At the proposal of the Ministry of Finance, the Government decided to set the price of oil shale mining rights at a level of EUR 0.275 and the environmental fees, impacting the oil shale industry the most, at the 2009 levels. Eesti Energia also supports the plan of the State to introduce from 2018 a new system of environmental charges dependent on the market price of the final oil shale product, in case of which the oil shale resource charges would be directly linked to the global market prices of liquid fuels, which impact the price of the final products of the oil shale industry. If the market price drops, the resource charges of shale mining will be reduced as well; if, however, the market price rises, under the plan the resource charges will rise above the existing levels.

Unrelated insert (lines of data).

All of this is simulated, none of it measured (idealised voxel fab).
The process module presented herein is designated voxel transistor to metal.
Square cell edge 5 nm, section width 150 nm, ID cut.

Eesti Energia earned a net profit of 40 million Euros last year
Eesti Energia’s turnover declined 12%, to 777 million Euros last year. Its operating profit before taxes was 266 million Euros, down 15% from the year before. Its net profit worked out to be 40 million Euros. Andri Avila, Financial Director of Eesti Energia, explained that the lower turnover and profit figures were due to low prices on energy markets.
“Over the past year, we have been making a strenuous effort at Eesti Energia in order to improve the efficiency of the company’s operations and cut its costs,” said Avila. “For instance, we have saved 63 million Euros, or 11%, in business expenses compared to 2014. We have been aided by more efficient solutions, including flexible electricity production at Narva Power Plants, selling more to the wholesale market during the hours of higher prices and less when prices have been low,” Avila elaborated. In 2015, the price of electricity declined 17% in the Estonian region of the Nord Pool electricity exchange, whereas the price of oil on the world market dropped 37%.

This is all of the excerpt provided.